2.1 KiB
Continuous Validation
This module is responsible for deploying an Oozie Workflow (on the desired cluster), which executes a Spark action.
This action takes the HDFS-path of a directory of parquet files containing metadata records, and applies the validation process on all of them, in parallel. Then it outputs the results, in json-format, in the given directory.
The validation process is powered by the "uoa-validator-engine2" software,
which is included as a dependency inside the main "pom.xml" file.
Configure the workflow
Add the wanted values for each of the parameters, defined in the "/src/main/resources/eu/dnetlib/dhp/continuous_validator/oozie_app/workflow.xml" file.
The most important parameters are the following:
- parquet_path: the input parquet
- openaire_guidelines: valid values: "4.0", "3.0", "2.0", "fair_data", "fair_literature_v4"

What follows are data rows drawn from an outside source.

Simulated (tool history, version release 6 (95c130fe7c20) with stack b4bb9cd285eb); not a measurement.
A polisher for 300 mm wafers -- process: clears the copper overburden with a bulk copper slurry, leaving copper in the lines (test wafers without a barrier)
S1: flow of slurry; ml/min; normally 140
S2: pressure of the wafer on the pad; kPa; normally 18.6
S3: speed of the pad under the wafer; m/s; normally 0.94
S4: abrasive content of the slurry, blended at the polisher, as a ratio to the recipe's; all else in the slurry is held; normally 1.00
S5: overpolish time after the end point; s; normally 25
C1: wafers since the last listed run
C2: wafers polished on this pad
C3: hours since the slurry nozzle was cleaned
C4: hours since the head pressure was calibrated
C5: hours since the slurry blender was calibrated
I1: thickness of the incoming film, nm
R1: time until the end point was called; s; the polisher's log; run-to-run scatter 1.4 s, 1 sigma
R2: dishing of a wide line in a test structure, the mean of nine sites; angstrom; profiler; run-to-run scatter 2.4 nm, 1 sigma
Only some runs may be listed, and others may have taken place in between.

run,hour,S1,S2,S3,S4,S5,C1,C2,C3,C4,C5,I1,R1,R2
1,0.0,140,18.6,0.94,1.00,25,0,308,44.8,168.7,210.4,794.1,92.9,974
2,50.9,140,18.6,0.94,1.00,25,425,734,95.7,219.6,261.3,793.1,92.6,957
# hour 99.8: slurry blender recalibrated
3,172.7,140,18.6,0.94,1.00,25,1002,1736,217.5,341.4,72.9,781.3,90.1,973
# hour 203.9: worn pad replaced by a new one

- output_path: Be careful to use a base directory which is different from the one that this module is running on, as during a new deployment, that base directory will be deleted.
Install the project and then deploy and run the workflow
Run the ./installProject.sh script and then the ./runOozieWorkflow.sh script.
Use the "workflow-id" displayed by the "runOozieWorkflow.sh" script to check the running status and logs, in the remote machine, as follows:
- Check the status:
oozie job -oozie http://<cluster's domain and port>/oozie -info <Workflow-ID>
- Copy the "Job-id" from the output of the above command (numbers with ONE underscore between them).
- Check the job's logs (not the app's logs!):
yarn logs -applicationId application_<Job-ID>
Note:
If you encounter any "java.lang.NoSuchFieldError" issues in the logs, rerun using the following steps:
- Delete some remote directories related to the workflow in your user's dir: /user//
- .sparkStaging
- oozie-oozi
- Run the ./installProject.sh script and then the ./runOozieWorkflow.sh script.